Does updating to 19.6.2 help?

No, that makes ist even worse for some scenes.

Does updating to 19.6.2 help?

No, I'm on 19.6.2 and the issue persists.
I did a clean install of the drivers and reset blender to defaults, didn't help.

U know what I just found out? When rendering in the image editor (not in a new window but in the user interface) things work out just fine. Just change that in the Header in the Render > Display Settings menu. I'll still continue testing with some other files but so far it seems to work.

using the image editor or other render display mode doesn't work for me.
it looks like it only happens withe files started on 2.79 and opened in 2.80.

don't know if it's related but i do get strange artifacts from time to time, only on display not saved to the final image.


looks like disabling particle/hair resolves the issue

new Radeon Drivers 19.7.1, recent blender 2.8 build, same issue.
Render with hair crashes.

@Jeroen Bakker (jbakker) can you reproduce this on a Vega card?

2.8 RC1, not a crash, a full system freeze.

Not able to reproduce on linux/Vega64/AMDPro drivers. My system gets unresponsive, but that is hardware related, after the scene is rendered it gets responsive again. (I used the SaturnVPacked.blend). No crashes or blank screens.
I will setup windows on my machine and see if I can reproduce it on Windows.

Can anyone test if it renders ok when run from the command prompt? (blender.exe -b <blendfile> -f)

My gut feeling is a OS/driver related issue on heavy loads of the system, not something we can do about. What would help is a log/stacktrace when the crash happens.

Unable to reproduce with

Note: that the OS is freshly installed.

Additional note. After retesting several times I received a Split kernel error: invalid ray state. what makes blender halt due to data corruption. It is unclear that if driver resets the GFX card and thereby creating invalid buffers or that the driver writes corrupt data and therefore resets the GFX card. Will check.

In the Event Viewer I see that the driver failed, but not the reason for it

Display driver amdkmdap stopped responding and has successfully recovered.

When I disable the motion blur pass it seems to be work fine.

This is the mimimum blend file based on default cube. Only changed the samples to 1024 and enabled motion blur. You can also test with 32 samples and a larger tile size here it also crashes for me.
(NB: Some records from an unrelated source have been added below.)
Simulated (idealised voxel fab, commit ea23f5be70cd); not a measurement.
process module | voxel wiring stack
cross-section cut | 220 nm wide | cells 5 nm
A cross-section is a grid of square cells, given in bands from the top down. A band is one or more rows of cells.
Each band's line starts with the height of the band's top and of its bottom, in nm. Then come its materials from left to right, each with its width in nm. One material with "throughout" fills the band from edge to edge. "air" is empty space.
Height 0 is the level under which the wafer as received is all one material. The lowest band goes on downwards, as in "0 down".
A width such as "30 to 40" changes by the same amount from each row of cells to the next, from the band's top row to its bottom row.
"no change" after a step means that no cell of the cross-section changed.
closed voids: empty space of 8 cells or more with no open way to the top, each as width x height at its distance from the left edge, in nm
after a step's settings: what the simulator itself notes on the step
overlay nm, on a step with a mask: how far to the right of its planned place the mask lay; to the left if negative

Will check tomorrow if there is a recent change that introduces/enhanced this.

Also check https://community.amd.com/thread/229164 where similar issues was solved by:

The TDR did not work for me. It does not restart the driver when it fails, making the system halt. Note that this demonstrates that the blank screen is the OS trying to fix the state of the driver, by restarting it.

For now my idea is that the following happens:

  1. AMD GPU asks for more power from power supply
  2. Driver gets into a stalled state somehow
  3. Windows detects a stalled driver
  4. Windows reset the stalled driver (screen will blank)
  5. When restarting the driver the memory in the GPU gets reset to 0
  6. The running Blender render now detects invalid GPU memory state
  7. Blender will stall as the state machine is in an invalid state.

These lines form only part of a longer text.